Bitcoin Whitepaper Removed by Apple from Recent MacOS Beta

UTC by Sanaa Sharma · 3 min read
Bitcoin Whitepaper Removed by Apple from Recent MacOS Beta
Photo: Shutterstock

The whitepaper previously was in a folder in the Image Capture application along with several other random files like PDFs and Images.

The world’s largest tech firm Apple has quietly cleared the Bitcoin white paper from the recent beta version of its operating system upgrade. On April 25th, the Apple-centric news site 9to5Mac claimed that the company had removed a test scanner application called Virtual Scanner II in the recent MacOS Ventura 13.4 beta, and consequently, the Bitcoin white paper vanished.

Several hidden files in MacOS will not open without some particular user action. Previously, Satoshi Nakamoto‘s Bitcoin whitepaper was present in the test scanner application, but the reason for the whitepaper’s location wasn’t known.

The presence of the whitepaper means that it was used as a convenient test file of a small size. The developer creating the test application could have been a Bitcoin investor who added it as a joke.

According to Cointelegraph, a blog post from technologist, Andy Baio disclosed that a PDF copy of Satoshi Nakamoto’s Bitcoin white paper PDF was sent around with every version of MacOS for the last five years.

While this could be attributed to just a joke among the Apple engineers, there are, however, crazier conspiracy theories, like the one where Apple co-founder Steve Jobs actually disguising as Satoshi Nakamoto. However, Apple has now decided to stop carrying on the joke and removed the document from the latest version.

The whitepaper was in a folder in the Image Capture application along with several other random files like PDFs and Images. According to 9to5Mac, this can also mean that the Bitcoin white paper along with its internal tools was never meant to be discovered by customers. The likely explanation is that the engineers in the past did not trouble themselves in removing it as the public release of MacOS did not comprise any sensitive information.

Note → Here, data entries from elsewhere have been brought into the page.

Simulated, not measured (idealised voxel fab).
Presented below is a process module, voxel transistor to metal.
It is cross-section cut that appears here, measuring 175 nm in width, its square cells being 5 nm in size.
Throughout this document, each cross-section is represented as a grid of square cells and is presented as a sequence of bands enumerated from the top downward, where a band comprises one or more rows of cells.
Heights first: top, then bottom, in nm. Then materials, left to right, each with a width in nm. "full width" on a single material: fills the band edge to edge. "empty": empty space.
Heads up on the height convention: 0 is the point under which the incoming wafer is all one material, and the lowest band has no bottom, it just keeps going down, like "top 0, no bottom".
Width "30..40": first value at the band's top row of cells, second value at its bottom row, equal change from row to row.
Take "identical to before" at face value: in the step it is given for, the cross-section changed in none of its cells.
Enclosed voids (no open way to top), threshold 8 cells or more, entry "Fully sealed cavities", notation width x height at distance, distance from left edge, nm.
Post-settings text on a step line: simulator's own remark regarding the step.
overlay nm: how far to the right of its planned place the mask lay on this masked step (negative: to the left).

A California court ruling said that Apple violated state competition laws by barring app developers from using alternative in-app payment methods apart from its own, which includes a 30% commission. The court’s decision has made it easy for the cryptocurrency and NFT project undertakings to include more functionality in their iOS applications.

On April 24th, the United States Court of Appeals for the Ninth Circuit in the case of Apple v/s Epic Games, upheld the verdict of the lower court from 2021, claiming that Apple’s anti-steering provision assaulted Epic Games. The anti-steering provision is an Apply policy claiming that iOS developers cannot interact with out-of-app methods via specific mechanisms like in-app links.

The policy raised the costs of Epic’s applications that are present on Apple’s App Store and disallowed other application users from becoming Epic Games users.